The short answer is that there is no reason to use Wayland unless you are
testing/working on it. There is no reason to use Wayland in the audio
world as all of your software will have to use Wayland's X translation to
run it. Good Audio plugins do not use QT or GTK or other dynamic library
based GUI's and so will not have wayland back ends. (This is probably true
for plugins for other kinds of sw as well... like gimp for example)

--
Len Ovens
www.ovenwerks.net
Tim
2018-10-09 18:36:19 UTC
Permalink
On 10/09/2018 11:42 AM, Len Ovens wrote:
> One of the "new" gnome-isms that I hate is thew take over of of the
> window decorations. I tend to use many windows on any screen and I want
> to know which window has focus. I look for a desktop theme where the
> window with focus has a different colour than all others. Right now I am
> using orange for focused and grey for unfocused. Any gnome app I use
> insists on a grey title bar no matter what the theme is and merely makes
> the text slightly greyer for unfocused. This forces one to use click to
> focus instead of focus follows mouse (they still don't seem to have
> focus follows mind for some reason) which makes things like copying from
> one window in full view to a window partly covered hard to do.
>
> Skinny window handles is another of complaint I have against many of the
> newer desktop themes. The motif wm may be old and plain but it easy to
> actually use.... though some of the old scroll bars took some getting
> used to  :)   No I am not suggesting a return to motif or fvwm...

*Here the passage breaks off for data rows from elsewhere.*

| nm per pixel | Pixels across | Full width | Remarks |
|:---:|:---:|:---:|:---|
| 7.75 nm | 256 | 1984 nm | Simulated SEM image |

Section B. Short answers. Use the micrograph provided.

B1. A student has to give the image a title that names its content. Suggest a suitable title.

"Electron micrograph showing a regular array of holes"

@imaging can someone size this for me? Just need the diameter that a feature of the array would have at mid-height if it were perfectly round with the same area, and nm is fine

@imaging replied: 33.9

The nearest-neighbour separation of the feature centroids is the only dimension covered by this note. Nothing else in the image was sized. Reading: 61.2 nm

Just a side comment: It can be useful, especially during design
and debuggging of an app, to know exactly which widget has the
keyboard focus - no matter how small or insignificant the widget.

I had found that the only WM ever to do this thoroughly and completely
was... the ancient TAB window manager.
TAB WM put a black rectangle around *any* widget that had the focus,
no exceptions, no matter what the widget.

I found it annoying but understandable that later WMs (themes actually)
didn't do that and typically only highlight widgets such as line
editors and so on. Some themes did a terrible job of highlighting
buttons and it was a real pain to ensure that all the various themed
buttons worked the way we wanted in our app.
Colin Fletcher
2018-10-10 10:40:35 UTC
Permalink
On 09/10/18 16:42, Len Ovens wrote:
> One of the "new" gnome-isms that I hate is thew take over of of the
> window decorations. I tend to use many windows on any screen and I want
> to know which window has focus. I look for a desktop theme where the
> window with focus has a different colour than all others. Right now I am
> using orange for focused and grey for unfocused. Any gnome app I use
> insists on a grey title bar no matter what the theme is and merely makes
> the text slightly greyer for unfocused. This forces one to use click to
> focus instead of focus follows mouse (they still don't seem to have
> focus follows mind for some reason) which makes things like copying from
> one window in full view to a window partly covered hard to do.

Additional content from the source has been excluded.